Check goes immediately to HARD Host Down State

This support forum board is for support questions relating to Nagios XI, our flagship commercial network monitoring solution.
IMTECH
Posts: 53
Joined: Fri Nov 25, 2011 6:35 am

Check goes immediately to HARD Host Down State

Post by IMTECH »

Hi,

we are having problems with our NagiosXI Installation (System Profile Output attached). We had a severe crash yesterday. Now everything seems to work fine again, but Host Down Notifications are being sent on the first check, instead of the fifth. I checked via SQL, the running configuration has max_check_attempts = 5. Please find a file showing the State History for a host attached.
Why would NagiosXI ignore the max_check_attempts value and go immediately to a hard state?
Do you need additional information to provide support to this issue?
Kind regards
Max

Update: Adding another Picture, showing more State History Entries and clearification that State Types is set to 'Both'.
We do get notifications for each of this UP/DOWN events, each on the first attempt.
You do not have the required permissions to view the files attached to this post.
User avatar
tgriep
Madmin
Posts: 9190
Joined: Thu Oct 30, 2014 9:02 am

Re: Check goes immediately to HARD Host Down State

Post by tgriep »

Can you post what happened to the server when it crashed and how it was fixed?

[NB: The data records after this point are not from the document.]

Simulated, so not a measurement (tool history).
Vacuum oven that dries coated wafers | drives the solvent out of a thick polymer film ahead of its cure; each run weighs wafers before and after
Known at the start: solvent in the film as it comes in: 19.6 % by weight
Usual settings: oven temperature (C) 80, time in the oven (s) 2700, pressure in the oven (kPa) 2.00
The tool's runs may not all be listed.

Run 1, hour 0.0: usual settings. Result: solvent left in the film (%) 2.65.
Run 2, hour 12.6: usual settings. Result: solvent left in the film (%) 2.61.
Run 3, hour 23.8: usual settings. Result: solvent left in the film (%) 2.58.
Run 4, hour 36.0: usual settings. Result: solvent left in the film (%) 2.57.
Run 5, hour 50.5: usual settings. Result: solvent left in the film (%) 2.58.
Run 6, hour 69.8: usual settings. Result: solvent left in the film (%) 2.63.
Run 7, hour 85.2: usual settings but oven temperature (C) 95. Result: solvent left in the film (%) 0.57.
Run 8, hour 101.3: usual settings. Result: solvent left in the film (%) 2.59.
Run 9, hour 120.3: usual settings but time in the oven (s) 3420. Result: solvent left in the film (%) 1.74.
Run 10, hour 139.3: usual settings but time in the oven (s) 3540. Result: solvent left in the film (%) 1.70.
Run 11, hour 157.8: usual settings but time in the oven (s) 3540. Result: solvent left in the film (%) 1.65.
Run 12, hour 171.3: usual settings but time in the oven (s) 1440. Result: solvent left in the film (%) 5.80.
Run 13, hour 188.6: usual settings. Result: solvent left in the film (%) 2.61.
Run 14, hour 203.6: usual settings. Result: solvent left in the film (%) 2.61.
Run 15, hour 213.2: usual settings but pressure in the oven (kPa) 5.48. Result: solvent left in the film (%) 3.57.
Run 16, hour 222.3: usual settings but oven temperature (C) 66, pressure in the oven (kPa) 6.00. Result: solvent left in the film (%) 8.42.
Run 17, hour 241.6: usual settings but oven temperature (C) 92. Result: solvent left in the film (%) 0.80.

Maybe the crashed corrupted the running config and to verify that, can you look in the following files for the hosts that are going immediately down and see if the settings are correct?

Code: Select all

/usr/local/nagios/var/objects.cache
/usr/local/nagios/var/status.dat
Post what you find in those files so we can view the entries.
Be sure to check out our Knowledgebase for helpful articles and solutions!
IMTECH
Posts: 53
Joined: Fri Nov 25, 2011 6:35 am

Re: Check goes immediately to HARD Host Down State

Post by IMTECH »

Hi,

we do not fully understand what caused the problems yet. We use a setup including mod_gearman and several workers. It looks like there was a communication problem between the workers and our master server or a general network outage, resulting in checks not being accepted by the workers or processed by them. The master itself would have been fine, but we restarted both the master and the workers in the progress of trying to fix the problems. After a while, jobs were processed again. After this period of problems, we noticed the Host Down on first attempt problem.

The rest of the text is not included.